Among the finalists is award-winning Glasgow-based JM Architects, whose recent work includes the restoration of the Glasgow School of Art, while several have been involved in projects around the Olympics.

But, crucially, the shortlist is anonymous, with the judging panel making its decision blind to the design team behind it.

Perhaps most controversially, the statues which have been in George Square for the best part of two centuries will be either clustered, reduced in number or – as is the case in several submissions – removed entirely.

According to civic leaders, the winner – to be announced on January 18 – will "develop a final design for the square which will further enhance Glasgow's reputation as an international city".

The judging panel includes T in the Park's Geoff Ellis; David Mackay of MBM Architects, designers of the 1992 Olympic village in Barcelona; Professor Andy McMillan, former head of the Mackintosh School of Architecture in Glasgow; David Harding, a Glasgow School of Art academic; and city council leader Gordon Matheson.

It is expected redevelopment work will be carried out in two stages, with the first being finished before the 2014 Games.

The first entrant would see fewer than half the statues –including Queen Victoria, Prince Albert and the Scott Monument – moved to the southern side of the square to form a gallery'. A key element would be a mirrored pool at the square's western end and kiosks, shelters, information points, a "whisper chamber" and "play dome".

The second sees all but five statues and the Scott Monument removed, with fountains and pop-up cafes, and massive "light masts and elevated light ribbons' on Caithness stone.

Another has most statues retained but strung along the northern edge, along with the Scott Monument. The red tarmac would be replaced by coloured tiles, a pavilion stretching along the southern boundary and a fountain platform.

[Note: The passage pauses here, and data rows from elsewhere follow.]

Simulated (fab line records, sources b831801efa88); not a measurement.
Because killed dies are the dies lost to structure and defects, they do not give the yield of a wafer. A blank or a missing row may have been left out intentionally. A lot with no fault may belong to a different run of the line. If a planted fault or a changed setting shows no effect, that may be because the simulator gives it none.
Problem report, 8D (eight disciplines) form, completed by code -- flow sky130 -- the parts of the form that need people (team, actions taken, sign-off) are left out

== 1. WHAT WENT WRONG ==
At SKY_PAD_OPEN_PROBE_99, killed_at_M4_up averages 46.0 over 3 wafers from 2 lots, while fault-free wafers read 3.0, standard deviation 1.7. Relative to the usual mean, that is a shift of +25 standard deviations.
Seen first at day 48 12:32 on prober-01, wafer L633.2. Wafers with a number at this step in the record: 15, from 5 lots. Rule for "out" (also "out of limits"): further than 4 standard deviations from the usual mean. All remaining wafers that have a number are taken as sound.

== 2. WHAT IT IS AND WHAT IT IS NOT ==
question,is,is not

The final submission sees all statues removed, four diagonal avenues meeting at a water feature in the centre, and flower beds around the perimeter.

The designs are on show at the Lighthouse centre in Glasgow.

Mr Matheson said: "The calibre of the six designs is very high and I'm sure whichever one is chosen, Glaswegians will have a George Square to be proud of.

"Each bidder has a wealth of international experience and all six have delivered a number of eye-catching civic spaces acclaimed by peers and public alike. The prestige of the firms competing is a clear indication of just how iconic it is around the world.

"It is absolutely essential we choose the right team to create a new George Square – a George Square fit for the 21st Century."

Graeme Hendry, leader of the council's SNP group, said: "I would encourage the public to visit and make sure the judges get to hear their opinions.

"From one that looks like it wants Glaswegians to walk on water to another that seems to feature the Big Brother eye they all contain design features that will be welcomed and others that will get folk talking. Personally I welcome those that combine looking forward with some of our history by restoring at least some green space and statues."